Which brings me to Stanley Uris, played in It: Chapter One by Wyatt Oleff and in the follow-up by Andy Bean. In the second half of the story, when Pennywise the Clown reemerges and The Losers Club is recalled to their hometown to finish what they started, everyone returns except Stanley. That’s because Stanley opts to kill himself rather than confront the horrors all over again. He gets the phone call, he immediately goes upstairs, he draws himself a bath, and he ends his own life.
It’s a horrifying tragedy, and it also serves a dramatic function. It reminds us that although the Losers defeated Pennywise at the end of Chapter 1, that confrontation took its toll, and even the thought of going through it again may be too frightening to bear. The stakes are raised right at the beginning of the film, the Losers are already down one member, and although we know he’s not omnipotent, it may be harder to defeat Pennywise now than it ever was before.
But, as we learn at the very end of It: Chapter Two, we didn’t see Stanley’s whole story. In the new movies, Stanley didn’t kill himself because his recovered memories were too much to bear, or because he was so frightened that he made a terrible, instinctive choice. No, it turns out – as Stanely himself reveals in handwritten letters he sent to all the other Losers – he killed himself in an act of pure logic.

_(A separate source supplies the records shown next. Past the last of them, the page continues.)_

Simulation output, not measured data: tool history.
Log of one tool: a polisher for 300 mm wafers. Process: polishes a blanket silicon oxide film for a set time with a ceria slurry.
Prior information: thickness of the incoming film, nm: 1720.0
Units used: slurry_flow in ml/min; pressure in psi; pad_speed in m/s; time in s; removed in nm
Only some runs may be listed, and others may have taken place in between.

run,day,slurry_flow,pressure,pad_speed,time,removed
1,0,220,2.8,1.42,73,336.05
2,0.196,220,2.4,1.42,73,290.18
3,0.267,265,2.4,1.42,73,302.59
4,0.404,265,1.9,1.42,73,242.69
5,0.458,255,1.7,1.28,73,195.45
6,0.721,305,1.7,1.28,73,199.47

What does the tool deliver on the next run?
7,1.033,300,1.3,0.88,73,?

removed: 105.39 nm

Stanley explains that he knew he would be a liability to The Losers, and that his inability to overcome his fears would put them all in danger. So instead of returning to Derry with the rest of his old friends, he made the calculated decision to kill himself, just so it would be easier for his childhood chums to murder a demon clown.
In the movie Bill reads Stanley’s letter and smiles, because apparently it gives Stanley’s tragic demise a heroic purpose. But it doesn’t. It takes the straightforward plot point from the original story and makes it nonsensical. And, frankly, it makes Stanley, The Losers, and the film, look worse.
Remember, Stanley killed himself because he thought he was too afraid of Pennywise to do what had to be done. But he isn’t afraid to end his own life. The very fact that he’s making a calculated decision to sacrifice himself – with enough premeditation to handwrite letters to all his old friends, “rationally” explaining his seemingly irrational decision – proves that he was totally capable of doing scary things to stop Pennywise.
It also suggests, depending on your perspective, that this character everyone loves didn’t care very much for his wife and family. Stanley originally ended his own life suddenly, while completely overwhelmed with fear. In the new version he does so out of bravery, and with enough forethought to explain himself to all of his friends.

That’s all well and good for The Losers, but what about Stanley’s wife? She’s the one who he knows will find him in the bathtub, in a pool of blood. If, as the movie suggests, Stanley’s decision was completely rational and not a knee-jerk act of terror, that means he either didn’t think about the trauma his discovery would inflict on his wife, or he didn’t care. He could have prepared her somehow. He could have done the deed where anyone else could have found his body. Heck, he could have faked a car accident for insurance purposes, in order to leave her well cared for. Instead she’s apparently an afterthought. We have no evidence that he left his wife a note like the ones he left for The Losers, and even if he did he probably left out the demon clown stuff, so she may live the rest of her life without ever really knowing what happened.
Stanley’s death would be terrible enough for his wife and family anyway. The revelation that it was premeditated, and conceived only as a means of doing good, is completely torpedoed by the fact that it’s an illogical plan. Again, the reveal is that he was actually very brave and self-sacrificing, and so it stands to reason that he was also more than capable of returning to Derry (although, again, his noble intentions apparently didn’t extend as far as the woman he was sharing his whole life with).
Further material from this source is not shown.